The development program provides a strong opportunity for economically and socially disadvantaged individuals. The definition of "economic disadvantaged" is specific, but "socially disadvantaged" does allow some flexible consideration by the SBA. They key is that the individual meet not only the definition of being from a disadvantaged group, but that she herself is also economically disadvantaged. It does not guarantee success, but instead promotes entrepreneurship for individuals who are not typically represented in the 1 percent.
This would seem to be a win-win for the government: provide the proverbial hand up in exchange for goods and services. And the program has shown success. There are currently more than 5,000 firms in the program, and cumulative revenues for 8(a) firms totaled more than $30 billion. For fiscal 2013, the government significantly exceeded its statutorily mandated 5 percent goal for the 8(a) program. Contract revenue totaled 8.62 percent. This revenue helps the owners build wealth and create jobs simultaneously
However, a combination of legal cases and trends in the market, in addition to decisions made by Congress, are slowly threatening to undermine and potentially undo the program. As a result, the key program that aims to help small businesses owned by disadvantaged individuals may go the way of the dinosaurs and with it one tool to fight economic inequality.
Because overall dollars spent on contracting declined in 2013, the government spent more money on 8(a) contracts in fiscal 2012 than in 2013, despite a higher percentage last year. The cause of the decline in contract dollars is a confluence of factors, including focused efforts to spend more efficiently. However, the blunt tool known as sequestration is impacting government contractors, including small businesses. While the congressionally created policy zombie is temporarily detained, it could rise again with future budget battles on the horizon.
Fewer dollars to spend means small businesses face a tough road, and likely will see a declining pie of available small business dollars, even if the government meets its percentage based goals.
There are still larger threats to the bottom line than sequestration—and programs that support economically and socially disadvantaged businesses—in pending court cases.

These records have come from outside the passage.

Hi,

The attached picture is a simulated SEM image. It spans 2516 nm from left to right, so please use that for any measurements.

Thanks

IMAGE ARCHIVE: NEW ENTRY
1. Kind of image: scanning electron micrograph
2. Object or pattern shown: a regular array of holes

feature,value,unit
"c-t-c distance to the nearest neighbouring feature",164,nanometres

Two years ago, the U.S. District Court for the District of Columbia ruled in DyanaLantic v. Department of Defense et. al that the 8(a) program was generally constitutional, but its use in a specific industry was unconstitutional. The court ruled that because the federal government did not prove that companies had experienced discrimination in that specific industry (military simulator manufacturing to be specific) use of the 8(a) program was unconstitutional.
Both the plaintiff and the government appealed that decision, but it eventually settled early this year. The settlement precludes use of the 8(a) program in the military simulator manufacturing industry "without articulating a strong basis for doing so."